Our economic situation will only get worse before it gets better… even President-elect Barack Obama will tell you that. But with a plan to get the economy moving again, Obama recovery efforts are, at least, in the works.
Yep, in an effort to revitalize the U.S. economy and put millions back to work, Obama is vowing to invest heavily in the country’s infrastructure, which could rain millions of dollars on energy-efficient buildings, roads, bridges, schools, sewer systems, mass transit, and electrical grids.
"We need action — and action now," said the president-elect after Friday’s posted loss of 533,000 jobs, sending the unemployment rate to a 15-year high. "The key for us is making sure that we jump-start that economy in a way that doesn’t just deal with the short term, doesn’t just create jobs immediately, but also puts us on a glide path for long-term, sustainable economic growth."

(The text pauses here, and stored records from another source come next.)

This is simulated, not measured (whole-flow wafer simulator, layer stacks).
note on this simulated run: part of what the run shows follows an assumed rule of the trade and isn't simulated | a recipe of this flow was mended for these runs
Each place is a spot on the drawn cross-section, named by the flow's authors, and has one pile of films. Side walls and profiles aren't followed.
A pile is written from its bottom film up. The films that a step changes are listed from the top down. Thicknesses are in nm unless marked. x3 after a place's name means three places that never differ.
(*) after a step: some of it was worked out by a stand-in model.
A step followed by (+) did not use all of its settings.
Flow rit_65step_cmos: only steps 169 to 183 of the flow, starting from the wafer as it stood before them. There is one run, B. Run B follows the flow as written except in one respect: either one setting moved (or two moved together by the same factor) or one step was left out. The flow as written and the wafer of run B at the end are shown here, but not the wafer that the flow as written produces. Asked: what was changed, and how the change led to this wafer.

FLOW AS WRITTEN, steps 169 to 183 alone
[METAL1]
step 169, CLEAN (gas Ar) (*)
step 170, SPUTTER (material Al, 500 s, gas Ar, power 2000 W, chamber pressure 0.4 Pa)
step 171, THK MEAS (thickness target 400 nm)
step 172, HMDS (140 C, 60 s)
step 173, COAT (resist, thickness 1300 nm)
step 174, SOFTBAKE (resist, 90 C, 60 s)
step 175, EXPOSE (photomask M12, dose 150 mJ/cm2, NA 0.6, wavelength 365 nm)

With that in mind, you’d be foolish not to invest in the very infrastructure stocks that could benefit… especially beaten down stocks like:
- Fluor (FLR), which fell from hundred dollar highs to less than $50, is one of the largest engineering, construction, and maintenance companies in the world.
- Foster Wheeler (FWLT), which plummeted from $80 to less than $20…
- Shaw Group (SGR), which fell from about $70 to $12…
- URS Corporation (URS), which fell from about $55 to less than $20…
- KBR (KBR), which fell from $40 highs to about $10…
- Even Mexico’s Cemex (CX) jumped on hopes that infrastructure investment plans would translate into higher sales for the U.S. cement supplier.
Sure, each of them has already run a bit on the news. But there’s still further upside for them all, as a direction-less economy hopes to find direction with Obama.
But do keep in mind that the infrastructure plan won’t happen overnight. It’s only in the works right now. But here are two ways to fully maximize long-term gains.
How to Buy LEAP Options… and Maximize Your Gains…
There are two ways to fully maximize your potential gains. One is to buy the underlying stock in each, diversifying your portfolio. Another is to buy long-term options LEAPS.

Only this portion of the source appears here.